California Opens Driverless Car Competition With Testing Regulations
smaxp (2951795) writes "California just released rules for testing autonomous vehicles on California's roads and highways. Californians will soon be seeing more autonomous vehicles than just those built by the Google X labs. These vehicles offer great promise, such as freeing the driver's attention for productivity or leisure, better safety and less congestion. It will be a while, though, before we see these vehicles on the road. From the article: 'Getting started requires the RMV’s approval of testing under controlled circumstances prior to testing on public roads. The manufactures must insure the vehicles with a $5 million surety bond. Autonomous vehicle manufacturers need a permit and test drivers need a special license. The RMV will receive applications beginning on July 1, 2014, and the permits that are granted will be announced beginning on September 1, 2014.'"
I call it the aggressive, psychotic driver who makes random, unsafe lane changes, fails to signal, and swoops across several lanes of traffic while doing well over the speed limit.
Lemme see your driverless car handle that, then we'll see.
Lost at C:>. Found at C.
Technology needs to develop in stages. It doesn't go from concept to full-blown earth-shattering product like it does in bad science fiction movies.
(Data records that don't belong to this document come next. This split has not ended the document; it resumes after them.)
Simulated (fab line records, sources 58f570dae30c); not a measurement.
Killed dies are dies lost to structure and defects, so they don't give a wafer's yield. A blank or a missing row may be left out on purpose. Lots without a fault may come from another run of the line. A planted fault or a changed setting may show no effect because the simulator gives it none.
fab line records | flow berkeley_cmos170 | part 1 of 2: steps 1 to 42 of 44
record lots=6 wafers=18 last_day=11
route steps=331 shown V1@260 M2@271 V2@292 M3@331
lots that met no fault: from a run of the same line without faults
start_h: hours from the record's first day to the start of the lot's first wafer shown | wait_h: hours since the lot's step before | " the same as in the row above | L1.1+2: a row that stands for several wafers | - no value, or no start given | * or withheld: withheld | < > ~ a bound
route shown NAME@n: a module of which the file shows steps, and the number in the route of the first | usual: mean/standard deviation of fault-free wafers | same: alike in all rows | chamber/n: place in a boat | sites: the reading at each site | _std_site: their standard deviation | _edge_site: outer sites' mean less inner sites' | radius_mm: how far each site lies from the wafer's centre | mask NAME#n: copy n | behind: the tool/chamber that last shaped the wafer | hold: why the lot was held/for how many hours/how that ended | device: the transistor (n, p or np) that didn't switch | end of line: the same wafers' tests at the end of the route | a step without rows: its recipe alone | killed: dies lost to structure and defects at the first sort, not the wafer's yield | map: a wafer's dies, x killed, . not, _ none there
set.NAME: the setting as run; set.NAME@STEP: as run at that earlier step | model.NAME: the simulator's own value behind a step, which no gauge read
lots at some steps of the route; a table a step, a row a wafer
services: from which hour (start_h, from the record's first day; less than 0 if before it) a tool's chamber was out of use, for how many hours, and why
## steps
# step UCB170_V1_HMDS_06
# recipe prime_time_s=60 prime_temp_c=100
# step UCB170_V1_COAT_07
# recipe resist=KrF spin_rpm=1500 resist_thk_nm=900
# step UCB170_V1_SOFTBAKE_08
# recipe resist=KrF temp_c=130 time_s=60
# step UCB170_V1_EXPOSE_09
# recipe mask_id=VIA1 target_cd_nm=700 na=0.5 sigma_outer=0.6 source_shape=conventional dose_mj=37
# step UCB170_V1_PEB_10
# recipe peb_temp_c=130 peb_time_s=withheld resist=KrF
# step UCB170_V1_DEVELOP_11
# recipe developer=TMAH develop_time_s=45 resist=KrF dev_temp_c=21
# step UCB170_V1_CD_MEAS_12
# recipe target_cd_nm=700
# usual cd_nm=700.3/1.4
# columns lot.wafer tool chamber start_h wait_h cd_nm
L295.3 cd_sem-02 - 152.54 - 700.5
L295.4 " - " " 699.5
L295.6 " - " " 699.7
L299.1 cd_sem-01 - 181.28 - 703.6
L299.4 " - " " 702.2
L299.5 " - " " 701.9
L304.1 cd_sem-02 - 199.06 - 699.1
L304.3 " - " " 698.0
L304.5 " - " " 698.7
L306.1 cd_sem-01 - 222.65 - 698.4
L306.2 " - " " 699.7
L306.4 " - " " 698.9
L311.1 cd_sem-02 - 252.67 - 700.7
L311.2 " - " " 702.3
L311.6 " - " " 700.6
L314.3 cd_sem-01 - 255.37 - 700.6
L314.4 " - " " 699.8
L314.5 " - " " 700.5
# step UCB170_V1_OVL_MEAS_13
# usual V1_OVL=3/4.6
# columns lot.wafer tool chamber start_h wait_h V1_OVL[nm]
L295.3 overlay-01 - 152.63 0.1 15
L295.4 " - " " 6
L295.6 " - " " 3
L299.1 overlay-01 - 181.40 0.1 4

Your basic assumption are flawed. Specifically you appear to believe (with zero reason for these beliefs) that:
An autonomous car will be less safe than the average driver - including drunks, teenagers, old people and parents screaming at their kids to stop fighting.
That the owner should somehow be responsible in ANY way, rather than the programming company.
That the 'driver' - who in this case is not driving but instead monitoring to make sure the system is working - is in anyway responsible.
That the state would let autonomous cars drive if they were not proven better drivers than teenagers and senior citizens.
I predict that the states will have reasonable requirements for the autonomous car to prove that they are SIGNIFICANTLY better drivers than your average teenager - as in perfect driving with zero mistakes on driving tests that are far more difficult than what people have to pass.
I then predict that they will force the programming company to accept all legal responsibility for driving when the system is working - and the owner/monitor will only be required to verify that the vehicle has no warning lights activated.
I further predict that car accidents will drop to a tenth of what it is currently - and that video recordings taken by the autonomous cars will prove that except in the rare circumstances they are in an accident is because some human violated driving laws, not that the car made bad decisions
Driving is something that an artificial intelligence should be able to do far better than a human. Their reflexes are better, they don't get angry, they don't get impatient, they don't get drunk, they don't get worse as they age and they start out experienced rather than as a beginner.
Anyone that can't understand sounds like a Luddite to me.
excitingthingstodo.blogspot.com
Don't get me wrong, I'm personally not interested in one of these self-driving contraptions, ...
I would LOVE one of these things. I hate driving and I can't afford to hire a driver. And after an 8 hour road trip yesterday, I would have LOVED to have an auto driven car. Hang back read or something. Because towards the end of the trip, I was having a real hard time concentrating.
But if I have to pay attention even if under automatic control, then I don't see the point. If I have to pay attention, then I might as well do the driving myself.
is how every time there's an article about autonomous cars, there are waves of people who have spent about five minutes thinking about the subject and are sure that they have come up with a laundry list of show-stopping issues that the people who've been working on this problem for a decade could not have possibly thought of.
Karma: Terrifying (mostly affected by atrocities you've committed)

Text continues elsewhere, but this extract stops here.